Mr. Bliss to Mr. Seward.
Sir: The Customs Parliament was closed to-day by the King in person. The ceremony, at which I was present, took place in the usual manner at the palace.
The result of the session has been on the whole favorable to German unity, although no formal action in that direction was taken by it as a body.
A debate, which quite incidentally arose on the 18th, gave occasion for several warm expressions of national sentiment, and called forth some effective words from Count Bismarck. The enthusiasm reached its climax when Dr. Völck, deputy from Bavaria, closed an eloquent national appeal with these words:
Spring has come in Germany, and, though some may yet for awhile throw snow-balls at each other, that will not last much longer. The advancing spring will insure that material is soon wanting to the snow-ballers.

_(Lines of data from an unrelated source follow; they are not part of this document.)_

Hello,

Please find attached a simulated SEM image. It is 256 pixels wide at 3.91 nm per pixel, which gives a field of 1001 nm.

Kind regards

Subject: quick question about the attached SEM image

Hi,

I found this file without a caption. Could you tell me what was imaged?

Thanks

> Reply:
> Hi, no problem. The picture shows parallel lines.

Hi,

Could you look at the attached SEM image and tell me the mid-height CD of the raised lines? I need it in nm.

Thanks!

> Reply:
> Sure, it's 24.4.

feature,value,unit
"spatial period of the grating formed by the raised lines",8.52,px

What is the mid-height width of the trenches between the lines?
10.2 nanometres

The patriotic sentiment aroused at this sitting was further stimulated and strengthened by two entertainments, given to the parliament in honor especially of the Southern German deputies—one by the bankers at the exchange, where Count Bismarck and Prince Hohenlohe made speeches, and one by the merchants and other citizens of Berlin at the Tivoli garden, where Bert-hold Auerbaeh was a principal speaker. And that the southern members may not fail to return to their homes with the pleasantest impressions, the entire parliament and council are, after a reception this evening by the Crown Prince in the illuminated grounds of Sans Souci, to proceed as guests of the government by special train to Kiel, on the Baltic, there to be entertained by the admiralty of the North German navy.
Your dispatches, to No. 59 inclusive, have been duly received.
Respectfully, your obedient servant,
Hon. William H. Seward, Secretary of State, Washington, D. C.